Verse 7
This verse gives the reason for the exhortation in 2 John 1:6 and links what follows with 2 John 1:4-6.
". . . the wandering prophets and preachers did present a problem. Their position was one which was singularly liable to abuse. They had an enormous prestige; and it was possible for the most undesirable characters to enter into a way of life in which they moved from place to place, living in very considerable comfort at the expense of the local congregations. A clever rogue could make a very comfortable living as an itinerant prophet. Even the pagan satirists saw this. Lucian, the Greek writer, in his work called the Peregrinus, draws the picture of a man who had found the easiest possible way of making a living without working. He was an itinerant charlatan who lived on the fat of the land by travelling [sic] round the various communities of the Christians, and settling down wherever he liked, and living luxuriously at their expense." [Note: Barclay, p. 156.]

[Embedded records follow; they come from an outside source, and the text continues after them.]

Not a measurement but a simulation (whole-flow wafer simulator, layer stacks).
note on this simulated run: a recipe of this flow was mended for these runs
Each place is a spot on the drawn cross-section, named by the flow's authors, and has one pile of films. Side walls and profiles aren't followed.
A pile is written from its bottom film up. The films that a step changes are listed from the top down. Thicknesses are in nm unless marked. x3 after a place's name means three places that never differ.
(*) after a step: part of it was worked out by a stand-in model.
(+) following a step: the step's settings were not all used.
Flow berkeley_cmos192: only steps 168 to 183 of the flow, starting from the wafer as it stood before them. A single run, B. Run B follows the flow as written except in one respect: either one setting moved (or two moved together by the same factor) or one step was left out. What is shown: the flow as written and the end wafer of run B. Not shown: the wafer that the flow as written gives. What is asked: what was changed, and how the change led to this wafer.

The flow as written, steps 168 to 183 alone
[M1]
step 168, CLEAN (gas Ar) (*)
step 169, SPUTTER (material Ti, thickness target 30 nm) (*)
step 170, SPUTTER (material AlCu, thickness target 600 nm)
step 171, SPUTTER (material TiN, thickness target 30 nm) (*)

Erroneous teaching had already begun to proliferate in the early church (e.g., Gnosticism, Docetism, Cerinthianism, etc.; cf. 1 John 2:18; 1 John 2:22-23; 1 John 2:27; 1 John 4:1-3). The common error was Christological. The false teachers regarded Jesus as something other than God’s Anointed One who had come in the flesh (cf. 1 John 5:1). "Coming" in the flesh means having come and continuing in flesh. This is the true view of the Incarnation. Jesus was and continues to be fully God and fully man.
"Christ is never said to come into flesh, but in flesh; the former would leave room for saying that deity was united with Jesus sometime after his birth." [Note: Charles C. Ryrie, "The Second Epistle of John," in The Wycliffe Bible Commentary, p. 1480.]
"The incarnation was more than a mere incident, and more than a temporary and partial connection between the Logos and human nature. It was the permanent guarantee of the possibility of fellowship, and the chief means by which it is brought about." [Note: A. E. Brooke, A Critical and Exegetical Commentary on the Johannine Epistles, p. 175.]
This type of false teacher is a deceiver as well as opposed to Christ. John did not mean that such a person was the end-time Antichrist. The use of the definite article in Greek, translated "the," used with an unnamed individual as here, sometimes translates better with the English indefinite article "a" or "an." That understanding of this statement is preferable here in view of other Scriptures that indicate the end-time Antichrist has yet to appear (e.g., Daniel 11; 2 Thessalonians 2).
"The elder says that anybody who denies the truth is a very antichrist, just as we might speak of a supremely evil person as ’the very devil.’" [Note: Marshall, p. 71.]